When skipping is mentioned, two things spring to mind. One is the game played by children in a playground all over the world, the other is a training exercise used by many sports including boxing and football. Both have the ability to have a positive impact on a range of sports and for those who participate in those sports.
The main physiological adaptations that occur in both contexts are greater balance, agility, coordination and stamina. This is because it is a “high impact aerobic activity”, however it is not suitable for all as the elderly and those who have issues with their lower limbs may struggle with this activity. Skipping requires a certain level of coordination before this can be used as a serious training exercise. This is because a base level of coordination and balance are needed before an individual can start to make a simple exercise more complex by adding variety.

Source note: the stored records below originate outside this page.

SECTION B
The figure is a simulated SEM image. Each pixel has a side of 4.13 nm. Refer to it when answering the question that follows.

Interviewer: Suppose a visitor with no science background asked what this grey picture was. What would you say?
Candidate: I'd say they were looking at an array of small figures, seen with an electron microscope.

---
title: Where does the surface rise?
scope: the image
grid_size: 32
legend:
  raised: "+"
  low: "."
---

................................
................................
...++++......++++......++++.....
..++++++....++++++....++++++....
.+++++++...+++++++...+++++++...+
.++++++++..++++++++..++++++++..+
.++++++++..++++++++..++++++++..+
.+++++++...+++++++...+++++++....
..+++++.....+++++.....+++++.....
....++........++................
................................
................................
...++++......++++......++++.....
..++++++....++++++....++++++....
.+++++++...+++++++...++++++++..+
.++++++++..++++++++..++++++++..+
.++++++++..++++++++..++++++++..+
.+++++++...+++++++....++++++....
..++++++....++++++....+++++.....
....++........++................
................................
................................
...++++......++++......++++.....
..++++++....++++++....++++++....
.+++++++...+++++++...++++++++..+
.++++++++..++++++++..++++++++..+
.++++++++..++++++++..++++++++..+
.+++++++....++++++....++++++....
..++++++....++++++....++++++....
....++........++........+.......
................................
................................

The varieties which can be seen during this exercise are:
- Single leg
- Alternative legs
- Forward motions
- Backward motions
These could be combined into a sequence during one activity to work on a variety of areas, or focus on one at a time to allow for those skills to develop. Skipping does have its physiological benefits but only as part of a balanced training session or as a break from other more strenuous activities such as weight training.
Before children reach the age of twelve, it is important for their sporting futures to have developed their “ABCs” (Balyi, Way & Higgs, 2013). This stands for Agility, Balance and Coordination; all components which skipping helps to develop in adults and children.
Children as young as 3-4 years old can skip in PE in a controlled way; this allows them to develop in a safe and educational manner (Winnick, 2011). The majority of sports that children will pick to pursue as a potential career or a hobby will require agility, balance and coordination or a combination of those.
Although skipping is mainly used as a training exercise for both adults and children, skipping as a sport in itself is seen through the World Championships organised by the International Rope Skipping Federation (IRSF). The world championships in 2014 saw no less than 7 world titles being handed out, for individual, male and female and team events.
The World Jump Rope Federation are holding the world jump rope championships in Paris, in July 2015. These are different competitions and different federations running them, both of which have skipping at their core.